Unlike the Goerdeler group, the Kreisau Circle drew heavily for its inspiration on the idealism of the German youth movement, socialist and Christian philosophies, and experiences of the post-war misery and rise of National Socialism. Moltke, Yorck, and their associates — unlike the Goerdeler group — had no desire to hold on to expectations of German hegemony on the continent. They looked instead to a future in which national sovereignty (and the nationalist ideologies which underpinned it) would give way to a federal Europe, modelled in part on the United States of America. They were well aware that major territorial concessions would have to be made by Germany, along with some form of reparation for the peoples of Europe who had suffered so grievously under Nazi rule. They saw an international tribunal to deal with war criminals as a basis for weaning the German people from its attachment to National Socialism. And they looked to a strong international organization to preserve equal rights for all countries of the world. Their concept of a new form of state rested heavily upon German Christian and social ideals, looking to democratization from below, through self-governing communities working on the basis of social justice, guaranteed by a central state that was little more than an umbrella organization for localized and particularized interests within a federal structure.37
Such notions were inevitably utopian. The ‘Kreisau Circle’ had no arms to back it, and no access to Hitler. It was dependent upon the army for action. Moltke, who opposed assassination, and Yorck, quite especially, pressed on a number of occasions for a coup to unseat Hitler. By 1943, Moltke’s distrust of the German military leadership on account of its complicity in so much of the Nazi barbarism led him to advocate American military support for a new oppositional German government. Allied troops were to be parachuted into German cities to back a coup.38
Such an illusory hope still left out of the equation the initial step: how to remove Hitler, and who should do it. This, rather than Utopian visions of a future social and political order, was the primary issue that continued to preoccupy Tresckow and his fellow officers who had committed themselves to the opposition. The problem became, if anything, more rather than less difficult during the summer and autumn of 1943. Any expectation that Manstein might commit himself to the opposition was wholly dashed in the summer. ‘Prussian field-marshals do not mutiny,’ was his lapidary response to Gersdorff’s probings.39 Manstein was at least honest and straightforward. Kluge, by contrast, blew hot and cold — offering backing to Tresckow and Gersdorff, then retreating from it.40 There was nothing to be gained from that quarter, though those in the opposition continued to persist in the delusion that Kluge was ultimately on their side.
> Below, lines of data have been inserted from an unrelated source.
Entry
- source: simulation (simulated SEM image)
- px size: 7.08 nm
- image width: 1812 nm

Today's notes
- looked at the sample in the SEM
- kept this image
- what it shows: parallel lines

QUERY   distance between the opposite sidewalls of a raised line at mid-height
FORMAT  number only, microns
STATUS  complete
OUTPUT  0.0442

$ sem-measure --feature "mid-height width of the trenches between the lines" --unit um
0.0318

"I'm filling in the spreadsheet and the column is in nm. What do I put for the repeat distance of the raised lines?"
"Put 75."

There were other setbacks. Beck was meanwhile quite seriously ill. And Fritz-Dietlof Graf von der Schulenburg — a lawyer by training, who after initially sympathizing with National Socialism and holding a number of high administrative positions in the regime, had come to serve as a liaison between the military and civilian opposition — was interrogated on suspicion that he was involved in plans for a coup, though later released.41 Others, including Dietrich Bonhoeffer, were also arrested, as the tentacles of the Gestapo threatened to entangle the leading figures in the resistance. Even worse: Hans von Dohnanyi and Hans Oster from the Abwehr were arrested in April, initially for alleged foreign currency irregularities, though this drew suspicion on their involvement in political opposition. The head of the Abwehr, Admiral Canaris, a professional obfuscater, managed for a time to throw sand in the eyes of the Gestapo agents. But as a centre of the resistance, the Abwehr had become untenable. By February 1944, its foreign department, which Oster had controlled, was incorporated into the Reich Security Head Office, and Canaris, dubious figure that he was for the opposition, himself placed under house arrest.42
Tresckow, partly while on leave in Berlin, was tireless in attempting to drive on the plans for action against Hitler. But in October, he was stationed at the head of a regiment at the front, away from his previously influential position in Army Group Centre headquarters. At the same time, in any case, Kluge was injured in a car accident and replaced by Field-Marshal Ernst Busch, an outright Hitler-loyalist, so that an assassination attempt from Army Group Centre could now be ruled out.43 At this point, Olbricht revived notions, previously entertained but never sustained, of carrying out both the strike against Hitler and the subsequent coup, not through the front army, but from the headquarters of the reserve army in Berlin.44 Finding an assassin with access to Hitler had been a major problem. Now, one was close at hand.